12 August 1922: The death of Arthur Griffith in Dublin on this day. He was the Leader of the Provisional Government of the Irish Free State. He was born in the city in 1872 and followed his father into the printing trade and from that developed an interest in Journalism. He was a strong Nationalist with a conservative streak. His interest in Irish nationalism was reflected in his membership of the Irish Republican Brotherhood (IRB) and the Gaelic League. He went out to South Africa in 1896 and spent a couple of years there where he witnessed the attempts of British Imperialism to dominate the Boer Republics. He returned home and in 1900, he founded Cumann na nGaedheal, a cultural and education association aimed at the reversal of Anglicisation.
In 1905 he founded the Sinn Fein Party as an advanced Nationalist movement that wanted to see Ireland an Independent Country. He was inspired by the settlement reached between Austria and Hungary that resulted in separate political institutions under the Austrian Crown. He proposed that a similar arrangement would be a good solution for Britain and Ireland to follow. His Party was not a great success but not a failure either and it gathered under one banner different strands of Nationalist sentiment that felt that ‘Home Rule’ was not enough.

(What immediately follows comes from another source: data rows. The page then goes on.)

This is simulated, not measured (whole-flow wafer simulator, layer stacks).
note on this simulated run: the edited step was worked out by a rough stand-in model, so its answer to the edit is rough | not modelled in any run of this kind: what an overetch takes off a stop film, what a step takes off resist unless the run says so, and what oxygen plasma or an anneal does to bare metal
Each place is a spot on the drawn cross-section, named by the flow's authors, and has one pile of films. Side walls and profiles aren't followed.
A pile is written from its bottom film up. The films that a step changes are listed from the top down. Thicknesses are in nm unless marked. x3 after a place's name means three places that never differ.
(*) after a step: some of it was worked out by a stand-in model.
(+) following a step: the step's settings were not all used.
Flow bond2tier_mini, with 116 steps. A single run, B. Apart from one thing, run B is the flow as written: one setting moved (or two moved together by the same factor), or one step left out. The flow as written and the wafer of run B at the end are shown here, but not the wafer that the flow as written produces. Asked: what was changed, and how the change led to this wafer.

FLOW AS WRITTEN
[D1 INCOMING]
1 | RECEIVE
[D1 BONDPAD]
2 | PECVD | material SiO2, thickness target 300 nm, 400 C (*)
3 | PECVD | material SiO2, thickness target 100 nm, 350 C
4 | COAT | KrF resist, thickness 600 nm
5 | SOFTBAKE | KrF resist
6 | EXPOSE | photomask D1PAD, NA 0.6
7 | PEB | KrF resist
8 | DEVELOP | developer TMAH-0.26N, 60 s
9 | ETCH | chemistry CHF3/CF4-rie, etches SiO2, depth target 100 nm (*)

It was only in the aftermath of the Easter 1916 Rising, dubbed by the British ‘The Sinn Fein Rebellion’ that Griffith became a serious player in Revolutionary Politics. Sinn Fein soon mushroomed in size as more radical elements than he were drawn by default towards the Party. In the General Election of 1918 Sinn Fein swept the boards but when the Dáil met in 1919 it was Eamon de Valera who was elected the President and Arthur Griffith was made the Vice President! Griffiths’ role in the War for Independence was entirely political and he helped to undermine British rule by organising a shadow local government structure. This while patchy was a direct challenge to the Crown’s ability to enforce its own system upon the Irish and helped to contradict the notion that the Irish could not run their own affairs.
However it was only after the Truce of 1921 when De Valera chose him to lead the Peace Delegation to London to negotiate directly with the British Government that a rift began to appear. This was between the conflicting approaches to striking a deal with the British. Griffith was eventually persuaded to accept Dominion Status for the 26 Counties and convinced the other plenipotentiaries to sign ‘the Treaty’ as well. He saw it as the best deal that could be obtained from the British at that time.
But when he returned home it was clear that De Valera & a considerable number of his Party colleagues felt that the Delegation had overstepped the mark by not referring the Treaty back to Dublin for full Cabinet consideration before signing. After a mammoth series of debates aka the ‘Treaty Debates’ the Sinn Fein Party split and De Valera resigned the Presidency of the Dáil and led his followers out.
The remaining TDs decided to elect Griffith to lead the Provisional Government of the Irish Free State. While he now had a political position of some power Griffith was in many respects a figurehead and more dynamic and calculating members of his rump Party did a lot of the running of the new dispensation. The outbreak of the Civil War in June 1922 further weakened his hold and the strain of the past few months began to take its toll. Exhausted by his labours, he died of a brain haemorrhage in Dublin on the 12 August 1922 and was buried in Glasnevin Cemetery.